On 6 April 2018, the Reserve Bank of India (RBI) issued a circular which barred banks from dealing with cryptocurrency (or virtual currency) exchanges in India. This led to several petitions being filed in the Supreme Court of India by Internet and Mobile Association of India (IAMAI) and companies engaged in enabling cryptocurrency trading. On 4 March 2020, the Supreme Court struck down RBI’s circular, thereby providing relief to the companies and consumers holding cryptocurrencies in the country. So, what exactly happened?
Context
Broadly defined, a cryptocurrency is a virtual or digital currency which can be used to trade stuff online or hold it like an asset (think of gold). There are several advantages of using cryptocurrencies. Unlike regular fiat currencies (like INR or USD), cryptocurrencies are not regulated by a central bank. In fact, cryptocurrencies like Bitcoin are decentralised.
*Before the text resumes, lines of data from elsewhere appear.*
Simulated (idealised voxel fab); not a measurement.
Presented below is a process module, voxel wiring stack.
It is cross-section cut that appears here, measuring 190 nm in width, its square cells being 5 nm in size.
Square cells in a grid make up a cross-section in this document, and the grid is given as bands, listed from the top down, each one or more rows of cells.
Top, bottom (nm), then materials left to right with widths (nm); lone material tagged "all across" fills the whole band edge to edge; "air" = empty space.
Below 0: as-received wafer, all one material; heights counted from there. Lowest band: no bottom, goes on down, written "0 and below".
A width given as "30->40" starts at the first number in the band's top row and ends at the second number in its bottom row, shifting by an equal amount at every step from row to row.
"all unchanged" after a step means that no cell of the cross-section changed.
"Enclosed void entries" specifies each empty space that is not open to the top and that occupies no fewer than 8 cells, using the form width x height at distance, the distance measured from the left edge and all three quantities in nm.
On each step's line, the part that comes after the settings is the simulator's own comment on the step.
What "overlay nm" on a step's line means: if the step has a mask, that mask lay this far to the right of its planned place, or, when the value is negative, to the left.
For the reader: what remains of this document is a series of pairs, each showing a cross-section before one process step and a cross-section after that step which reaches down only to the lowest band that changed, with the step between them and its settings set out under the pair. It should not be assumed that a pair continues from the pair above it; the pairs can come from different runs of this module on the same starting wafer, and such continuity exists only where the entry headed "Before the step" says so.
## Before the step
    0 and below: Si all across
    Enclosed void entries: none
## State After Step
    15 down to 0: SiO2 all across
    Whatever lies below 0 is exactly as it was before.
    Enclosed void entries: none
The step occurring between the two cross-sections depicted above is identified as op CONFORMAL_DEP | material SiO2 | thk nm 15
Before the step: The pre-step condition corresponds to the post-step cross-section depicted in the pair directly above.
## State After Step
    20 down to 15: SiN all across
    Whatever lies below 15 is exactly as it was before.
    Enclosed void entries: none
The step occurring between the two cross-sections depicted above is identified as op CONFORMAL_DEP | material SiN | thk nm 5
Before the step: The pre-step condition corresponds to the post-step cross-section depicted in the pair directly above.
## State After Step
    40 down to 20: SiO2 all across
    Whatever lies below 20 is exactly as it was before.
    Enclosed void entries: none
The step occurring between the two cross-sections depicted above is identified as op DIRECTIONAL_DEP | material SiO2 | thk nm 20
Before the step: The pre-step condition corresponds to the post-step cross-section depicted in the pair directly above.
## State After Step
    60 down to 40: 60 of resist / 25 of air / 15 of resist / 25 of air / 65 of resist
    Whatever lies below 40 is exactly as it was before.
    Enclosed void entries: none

Although there are several other advantages for cryptocurrencies like anonymity, safety and security, central banks all over the world are concerned with the non-regulatory character of them. There is a huge apprehension that cryptocurrencies will fuel illegal trade and fund terrorists anonymously, among other concerns.
The RBI was closely watching the developments of the cryptocurrencies, specifically in the context of India. Although cryptocurrencies are not banned in India, RBI curtailed the ability of consumers to trade cryptocurrencies. They did this by barring the regular banks from providing or holding accounts of cryptocurrency exchanges, thereby cutting the flow of regular money required for trading.
RBI’s circular:
On 5 April 2018, the RBI issued the “Statement on Developmental and Regulatory Policies”. Paragraph 13, headlined as ‘Ring-fencing regulated entities from virtual currencies’, stated the following:
- Technological innovations, including those underlying virtual currencies, have the potential to improve the efficiency and inclusiveness of the financial system. However, Virtual Currencies (VCs), also variously referred to as crypto currencies and crypto assets, raise concerns of consumer protection, market integrity and money laundering, among others.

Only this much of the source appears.